Retirement fraud in particular is a very lucrative business. According to the Retirement Industry Trust Association, Americans hold about $4.6 trillion in individual retirement accounts (IRAs). The North American Securities Administrators Association (NASAA) has reported that self-directed IRA fraud is among the top 10 threats facing U.S. investors today. Older investors lose up to $3 billion per year to financial scams, according to some estimates.
Below are five of the most shocking retirement fraud scams to watch out for in 2016, as well as real-life examples of how investors were robbed of their golden years by fraudsters using some of these schemes.
Retirement Fraud #1) Tax-Free, Penalty-Free IRA Loans
IRAs are meant to be retirement savings tools, so the government has put laws in place making it difficult (and costly) to withdraw IRA money before you meet certain rules set by the Internal Revenue Service (IRS). This means that when an investor needs liquidity from his or her retirement account, the door for retirement fraud is wide-opened.

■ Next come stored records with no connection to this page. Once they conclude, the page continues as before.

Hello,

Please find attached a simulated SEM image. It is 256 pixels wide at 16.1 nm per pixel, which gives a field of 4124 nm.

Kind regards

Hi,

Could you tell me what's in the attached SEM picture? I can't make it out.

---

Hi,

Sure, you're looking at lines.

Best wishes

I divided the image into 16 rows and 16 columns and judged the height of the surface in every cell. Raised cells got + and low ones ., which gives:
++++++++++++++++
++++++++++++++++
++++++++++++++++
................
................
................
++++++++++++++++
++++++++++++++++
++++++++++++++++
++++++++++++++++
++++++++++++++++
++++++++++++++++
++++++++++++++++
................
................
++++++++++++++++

The classic tax-free, penalty-free IRA loan scam involves the investor selling the assets owned by the IRA, thus leaving the account full of cash. The promoter then tells the investor to purchase shares in a company, which may or may not exist. Then the promoter (who owns the “company”) will use 60%-70% of the funds to buy the company’s shares. The remainder of the cash inside the IRA will go to the promoter as interest or as transaction fees.
If paying an investment promoter 30%-40% to access your money doesn’t sound fishy enough already, the sad reality is that many of these investment promoters’ companies are completely fake – meaning shares purchased by your IRA are fake, too. IRA custodians are not responsible for your investing decisions, meaning if you fall for this retirement fraud trick you could be up retirement creek without a paddle.
You may be able to legally take out a 401k loan on your employer-sponsored plan. While it’s not retirement fraud, even these legitimate loans may not be the right way to go. You’ll have to pay the money back, paying interest on money that was yours anyway, and will lose some of the benefits of your 401k plan. Legitimate sources for personal loans exist and you shouldn’t have to dip into your retirement savings for the money you need.
Understanding your IRA transfer options and key questions around your retirement accounts will go a long way to avoiding retirement fraud and unscrupulous shysters.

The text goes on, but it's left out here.